But the momentum towards ground-sharing at both the top and the bottom of the sport seems to be gaining pace fast in England. Is the argument for it compelling?
The Economic Benefit
On his blog, economist John Beech argued the taboo against ground-sharing needs to be broken down as its existence was hurting English clubs economically.
I love stadiums, Victorian (Archie Leitch – what a hero!) or ultra-modern. I love them as buildings, as examples of grand architecture. But I am unsentimental about them otherwise – I do not share the typical British view that they can and must only be associated with one club. As someone who who works in a Business School that is not surprising – their utilisation rate is ludicrously low if they only earn serious money once a fortnight.
In Italy shared stadiums are far from unknown, and there are examples in Germany and Austria too. In Britain they have generally been restricted either to clubs playing different sports (football and rugby seem to pair up more often than other sports) or to lower League clubs sharing their stadium with a reserve team from a higher division. The proposal that Liverpool and Everton share a new stadium has been greeted with derision by their respective fans.
If you haven’t heard yet, you perhaps need to sit down: Oldham (League 1) and Rochdale (League 2) have held initial and informal talks about the possibility of sharing Oldham’s Boundary Park (1). Their grounds are less than seven miles apart, so any inconvenience to Rochdale fans would not be enormous. Stockport County is also mentioned in this particular context.
No doubt there will howls of protest from Outraged of Milnrow. Let the voice of protest just think about the big savings on costs, a vital issue in these times with so many clubs facing the possibility of insolvency. If it meant the difference between survival of the club or liquidation, would they still see a shared stadium as unthinkable? If it works at the San Siro, why couldn’t it be made to work here?
The economic argument is compelling on the face of it, and has been made many times in official reports on English football, including the Chester Report in 1965 and the Taylor Report following Hillsborough. The occasion of Beech’s post is the proposed ground-share between Rochdale and Oldham. Rochdale’s managing director, Simon Corney, explained the rationale:
If the opportunity arose for two clubs who are struggling in the lower divisions to get a brand new facility, why not explore it. I don’t think it is just us. I think it is several clubs in the lower leagues and they were talking to their neighbours to see if it would make sense to move in together.
A similar debate on ground-sharing is raging at the top of English football, where the economic argument is even more compelling in some ways: would it make sense for two new stadiums running into hundreds of millions in cost to be built in Liverpool, for example? The dubious rationale that one super-stadium is needed to guarantee Liverpool a World Cup game in 2018 (for a bid England hasn’t even won yet) aside, the issue is a complex one, with Everton’s other option seemingly to be to move to Kirkby, outside Liverpool city limits. But fan opposition has already been considerable. Should they bow to the economic imperative?

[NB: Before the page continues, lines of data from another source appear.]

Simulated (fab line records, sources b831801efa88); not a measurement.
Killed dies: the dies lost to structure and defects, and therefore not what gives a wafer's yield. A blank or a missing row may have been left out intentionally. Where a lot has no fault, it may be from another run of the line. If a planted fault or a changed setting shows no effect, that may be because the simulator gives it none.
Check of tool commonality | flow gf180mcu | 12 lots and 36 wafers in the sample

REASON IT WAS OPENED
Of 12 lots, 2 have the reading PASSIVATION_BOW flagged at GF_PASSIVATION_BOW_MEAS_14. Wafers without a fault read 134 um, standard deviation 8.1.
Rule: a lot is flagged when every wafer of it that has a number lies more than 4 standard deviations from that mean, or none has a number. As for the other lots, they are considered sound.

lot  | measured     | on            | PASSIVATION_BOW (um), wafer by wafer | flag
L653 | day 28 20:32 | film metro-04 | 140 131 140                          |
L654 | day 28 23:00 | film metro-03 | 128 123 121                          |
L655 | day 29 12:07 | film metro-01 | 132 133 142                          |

Those in favour of the idea often argue that ground-sharing has been a big success abroad. But a closer look at some of the examples cited in Italy, the U.S. and Scotland suggests all is not as straight-forward as it seems.
Milan’s San Siro, shared by Internazionale and AC Milan, is frequently brought up as an example of a stadium where ground-sharing has been a success the Liverpool clubs could emulate at the highest level. Yet there is actually a counter-argument against this: not owning your own stadium can hurt your identity for marketing and sponsorship purposes quite considerably.
A recent piece on Milan’s failures in the Champions League in World Soccer magazine (unfortunately not available online) laid some of the blame at the income shortfall from not owning outright their own home: it means lost value in constantly switching advertising within the stadium for each team and a weaker brand for the club tied to their stadium as it’s diluted by the shared presence with a rival. Milan’s brass has long complained about the difficulties of sharing with Inter. They have for a few years been looking at constructing a new stadium for themselves alone, with Fly Emirates said to be interested in being the marquee sponsor, as they are at Arsenal. If it were to be another shared situation with Inter, it’s unlikely the same branding appeal would be apparent to a sponsor.
It’s also likely in most ground-sharing situations that one club comes to have the upper hand in the stadium, due to more success on the field or greater financial backing, and that can lead to an unequal relationship. In L.A., Chivas USA have struggled to carve out their identity whilst sharing with the Galaxy at the Home Depot Center, and are seemingly always looking ahead to move to their own home.
In Germany, the facade of the Allianz Arena might change colour to reflect whether it’s Bayern or 1860 Munich playing, yet the latter is now very much the junior partner. Both clubs initially owned the stadium built for the 2006 World Cup, but after relegation, 1860 were bought out and now have to pay rent just to play at what was once their stadium, but is now very much Bayern’s. This eased their short-term cashflow, but leaves them hamstrung in the long-term until their build their own home, stuck paying rent in a stadium far too big for their average crowd.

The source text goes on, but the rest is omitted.